Brussels, 16 January 2007

Emissions trading: Commission decides on second set of national allocation plans for the 2008-2012 trading period

The European Commission today took decisions on two more national plans for allocating CO2 emission allowances for the 2008-2012 trading period of the EU Emissions Trading Scheme (EU ETS). The Commission's decisions on the national allocation plans for Belgium and the Netherlands reaffirm its strong commitment to ensuring that the EU and Member States achieve their greenhouse gas emission targets under the Kyoto Protocol. The Commission accepted both national plans on condition that certain changes are made, including a reduction in the total number of emission allowances proposed. The cleared annual allocation for Belgium is 58.5 million tonnes of CO2 allowances and for the Netherlands 85.8 million tonnes. The two plans and the 10 decided on in November 2006 together account for half of all allowances allocated in the first trading period from 2005 to 2007. The Emissions Trading Scheme ensures that greenhouse gas emissions from the energy and industry sectors covered are cut at least cost to the economy, thus helping the EU and its Member States to meet their emission commitments under the Kyoto Protocol.

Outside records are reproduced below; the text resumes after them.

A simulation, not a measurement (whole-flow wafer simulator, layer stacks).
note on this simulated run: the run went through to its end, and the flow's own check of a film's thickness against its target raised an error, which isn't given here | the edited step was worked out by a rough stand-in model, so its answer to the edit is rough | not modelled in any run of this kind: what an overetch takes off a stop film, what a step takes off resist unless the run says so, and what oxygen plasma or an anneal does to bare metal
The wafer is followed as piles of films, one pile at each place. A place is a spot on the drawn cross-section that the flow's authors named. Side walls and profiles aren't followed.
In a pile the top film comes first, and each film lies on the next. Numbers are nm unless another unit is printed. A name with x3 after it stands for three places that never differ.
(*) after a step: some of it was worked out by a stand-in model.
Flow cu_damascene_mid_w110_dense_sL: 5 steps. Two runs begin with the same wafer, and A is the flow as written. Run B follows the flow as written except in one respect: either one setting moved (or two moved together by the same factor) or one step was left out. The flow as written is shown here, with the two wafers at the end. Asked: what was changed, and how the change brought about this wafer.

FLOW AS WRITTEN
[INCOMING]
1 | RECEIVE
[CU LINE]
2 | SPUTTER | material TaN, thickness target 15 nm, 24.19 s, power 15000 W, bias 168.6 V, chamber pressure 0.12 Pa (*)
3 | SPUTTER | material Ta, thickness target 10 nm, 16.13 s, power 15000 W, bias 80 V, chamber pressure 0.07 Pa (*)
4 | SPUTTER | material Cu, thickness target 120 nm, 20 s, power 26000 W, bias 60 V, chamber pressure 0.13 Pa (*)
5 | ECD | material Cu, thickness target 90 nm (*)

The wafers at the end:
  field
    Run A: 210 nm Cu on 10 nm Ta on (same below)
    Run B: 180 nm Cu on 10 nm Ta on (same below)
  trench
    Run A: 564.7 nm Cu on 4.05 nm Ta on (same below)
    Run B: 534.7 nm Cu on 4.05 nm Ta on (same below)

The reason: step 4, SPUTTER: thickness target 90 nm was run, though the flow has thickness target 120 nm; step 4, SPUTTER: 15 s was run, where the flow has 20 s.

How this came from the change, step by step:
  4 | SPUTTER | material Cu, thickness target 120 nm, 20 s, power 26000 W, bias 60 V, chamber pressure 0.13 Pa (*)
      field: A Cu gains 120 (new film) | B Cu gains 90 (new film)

Environment Commissioner Stavros Dimas said: “Today’s decisions reinforce the strong signal we gave with the first set of decisions in November that Europe is fully committed to achieving its Kyoto targets and to making the Emissions Trading Scheme a successful weapon for fighting climate change that others can emulate. The Commission is assessing all national plans in a consistent way to ensure equal treatment of Member States and to create the necessary scarcity in the European carbon market. This is how we have assessed the plans decided today, and the same standards will be applied to all others. ”

Assessment of the NAPs

National allocation plans (NAPs) determine for each Member State the 'cap,' or limit, on the total amount of CO2 that installations covered by the EU ETS can emit, and set out how many CO2 emission allowances each plant will receive.

The Commission's task is to scrutinise Member States' proposed NAPs against 12 allocation criteria listed in the Emissions Trading Directive.[1] The criteria seek, among other things, to ensure that plans are consistent with meeting the EU's and Member States' Kyoto commitments, with actual verified emissions reported in the Commission's annual progress reports and with technological potential to reduce emissions. Other criteria relate to non-discrimination, EU competition and state aid rules, and technical aspects. The Commission may accept a plan in part or in full.

As with the first assessments (see IP/06/1650), the Commission is requiring changes to the two plans where:

  • the proposed total of allowances ('cap') for the 2008-2012 trading period is not consistent with meeting the Member State's Kyoto target,
  • the proposed total of allowances is not consistent with expected emissions and the technological potential to reduce emissions, taking into account independently verified emissions in 2005, and anticipated changes in both economic growth and carbon intensity,
  • the proposed limit on the use by companies of credits from emission-reduction projects in third countries carried out under the Kyoto Protocol's flexible mechanisms[2] is not consistent with the rule that the use of these mechanisms should be supplementary to domestic action to address emissions.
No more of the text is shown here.